Today's Papers

Yeltsin: Drunk With Power

The New York Times, Washington Post, and Los Angeles Times lead with the completed pullout of Serb troops from Kosovo and NATO’s reciprocal formal ending of its suspended air war against Yugoslavia. USA Today goes with yesterday’s NYTlead, NATO’s arrival at a stand-down deal with the KLA, a story that all the other leads also address.

The best on-the-ground details regarding the Serb troop pullout are in the LAT, which tells how the Serb military commander signed a withdrawal document and then insisted that his British counterpart join him for a farewell drink of Serbian brandy and cognac. The paper says the two commanders had come to “understand and respect each other” and that they had achieved “almost seamless cooperation.” Despite such a rosy picture, the Wall Street Journal notes that the NATO peacekeeping force still hasn’t confirmed that all armed civilian and paramilitary forces have left Kosovo, a good point in that, according to the paper, such irregulars are blamed for some of the worse crimes committed against Kosovar Albanians.

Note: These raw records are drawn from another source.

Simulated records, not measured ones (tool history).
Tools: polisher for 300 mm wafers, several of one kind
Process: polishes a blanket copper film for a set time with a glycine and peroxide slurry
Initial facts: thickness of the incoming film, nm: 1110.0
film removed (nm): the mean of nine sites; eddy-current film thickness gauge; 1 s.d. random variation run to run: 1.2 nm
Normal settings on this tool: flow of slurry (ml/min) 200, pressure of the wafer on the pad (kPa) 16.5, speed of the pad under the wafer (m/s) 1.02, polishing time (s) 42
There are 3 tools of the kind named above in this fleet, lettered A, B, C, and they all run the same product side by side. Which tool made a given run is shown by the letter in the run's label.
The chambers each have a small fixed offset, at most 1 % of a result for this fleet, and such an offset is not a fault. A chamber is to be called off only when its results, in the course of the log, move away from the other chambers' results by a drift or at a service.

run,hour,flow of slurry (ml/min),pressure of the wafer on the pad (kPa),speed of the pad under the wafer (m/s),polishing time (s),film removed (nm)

The NATO/KLA understanding came very late Sunday night and hence the papers have varying degrees of detail. The WP and USAT have the most on the conditions: KLA guerrillas would be forbidden to carry weapons in many parts of Kosovo and would have to store those bigger than a side arm or a hunting rifle. Additionally, the KLA must maintain a cease-fire, defer to NATO peacekeepers, and expel from its ranks all foreign members.

The WP lead also emphasizes the doings at the G-8 summit in Cologne: As a concession to Boris Yeltsin, the gathering’s final statement did not include a specific prohibition on reconstruction aid to the Slobodan Milosevic government, although it’s hard to see how this could have been much of a negotiating chip since the Post also says the U.S., France, Britain, Italy, Canada, Germany, and Japan made it clear they would resist providing any assistance that would help prop up Milosevic. The LAT sees the conference as rejuvenating the Russian-U.S. relationship and fronts a story about new prospects for the two countries finally resolving their long-simmering dispute about anti-ballistic missile systems, in which the U.S. has long advocated implementing some such system while Russia claims they violate the 1972 ABM treaty negotiated between the U.S. and the Soviet Union. The LAT says Yeltsin was a “force” at the G-8 meetings, while the WP says Clinton was described by other attendees as “curiously detached.”

USAT, the NYT, and the LAT report that during the meetings, Yeltsin turned over to Clinton the complete Soviet archive on John F. Kennedy, including all assassination files. National security adviser Sandy Berger is quoted in the LAT saying all “interesting” elements of the materials will be made public.

The WSJ reports that, according to a study to be released today, PC ownership in American homes is up–from 29 percent of homes in 1995 to 54 percent this year–but PC usage is down–the percentage of adult PC owners who said they were using their machines went from 90 percent of 53 percent over the same time span. One explanation the story offers: as PCs become much less expensive, they become more likely to be bought by those who are at best casual users.

USAT and the WP run inside stories on the Forbes “richest” list. Software and Internet money dominates, with Bill Gates at No.1 ($90 billion), Paul Allen tied for No. 2 ($30 billion) with the Sultan of Brunei and Steve Ballmer, also of Microsoft, next ($19.5 billion). But also on the list is Saddam Hussein ($6 billion).